Please stop ringing my doorbell
From questioning the relevance of the Met Gala to a hilarious doorbell mishap in the studio, this edition covers a wide range of topics with humor and insight.
As I’m sure all my subscribers are keenly aware, this year’s Met Gala happened on Monday. All the world’s press and photographers turned out to breathlessly cover the great and good from the worlds of fashion, stage and screen. As I’ve written before, I’m not entirely qualified to opine on the various outfits, “looks” and other clothes-related news being made that night, but one thing did strike me.
I follow a former school acquaintance on Instagram and she—a dedicated follower of fashion—posted a breakdown of her thoughts on various celebs’ outfits and styles for the Met Gala. I swiped through half a dozen of her stories without interest, and then was slightly gobsmacked to see her immediately follow this set of fashion critiques with one of those reposted pleas for humanitarian assistance for mutilated babies in Gaza. How could someone just seamlessly swerve from frothy, frivolous rubbish like fashion directly into the crisis in Palestine?

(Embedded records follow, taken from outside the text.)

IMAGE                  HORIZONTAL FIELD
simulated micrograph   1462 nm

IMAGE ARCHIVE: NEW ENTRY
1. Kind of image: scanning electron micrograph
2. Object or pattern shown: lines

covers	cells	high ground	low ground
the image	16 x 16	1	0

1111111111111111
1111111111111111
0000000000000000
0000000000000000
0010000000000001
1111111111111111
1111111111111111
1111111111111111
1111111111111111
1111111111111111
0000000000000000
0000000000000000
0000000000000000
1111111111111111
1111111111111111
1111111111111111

I almost fired off a ranty post on Bluesky (RIP Twitter) about how things like the Met Gala should be ignored and irrelevant in times like these, before I caught myself. I remembered that the day before the Met Gala, this year’s Giro d’Italia began.
For the non-cycling aficionados, this is Italy’s equivalent of the Tour de France, and a big deal in the cycling calendar. I was excited to watch the three-week race unfold, and most of my media consumption this week has revolved around the race and the various dramas it’s already exposed.
Why was my interest any different from hers? Did I also apply my own maxim to this sports event: surely it was now frivolous and irrelevant to be racing bicycles around Italy while children are being murdered in the Middle East?
Of course, the reality here is that both things can matter: we can celebrate fashion (or bike races) and oppose genocide at the same time, surely. It might have felt tone deaf at first to pivot from Hadid to Hamas, but for this person, this transition was natural and obvious.
“Clicktivism” gets a bad rep, eg. reposting social media articles about global atrocities and appealing via your Stories for political leaders to climb down from the brink. But one advantage of it is that it keeps these topics current, and at the forefront of our minds. Like Coca Cola’s advertising maxim, sometimes just the constant, repeated presence of something can keep it alive in our minds long after we’ve scrolled past the advert.
In this instance, immediately following the fashion posts with a reminder of the deaths in Palestine wasn’t a tone-deaf display, but actually a canny way of pointing out that the thing that’s actually the anomaly is the genocide and death which makes normal things like sports and fashion seem like irrelevances in comparison. The more jarring the pivot, the more it brings home the message: stop the war.
Mini-feels this week
I’m thinking about my doorbell
I’ve been recording some new music this week and yesterday I was “laying down a vocal”, as the professionals probably (don’t) say. Just as I finished the final note, my doorbell rang. I have a remote doorbell speaker in my shed/studio, and took off my headphones to go and answer the door.
I signed for the delivery then returned to the studio to listen back to what I’d just recorded. 30 seconds later, the doorbell rang again.
I went all the way back to the front of the house to see who it was and saw my neighbour and her mischievous 10 year old—who loves ringing our doorbell—just arriving home. “Oh, did you ring the bell?” I asked. “No, wasn’t us!” she said.
Grumbling, I returned to the shed and resumed the music. Minutes later I heard the bell again, and ignored it, assuming it was more of the same. When it rang a fourth time, I stomped all the way to the house again, fuming. I looked outside but couldn’t see any neighbourhood kids running away giggling. Enraged, I ripped the doorbell button off the wall and brought it back into the shed with me.
You can guess where this is going: I hit play on the song again, and heard the doorbell AGAIN. How could it still be ringing?!
You’ve worked it out: the microphone recorded the sound of the bell when I was singing the vocal. Every time I played back the end of the song, the sound of the doorbell blared out from my speakers. For quite a long time I felt very silly, and then I laughed until I looked a bit crazy.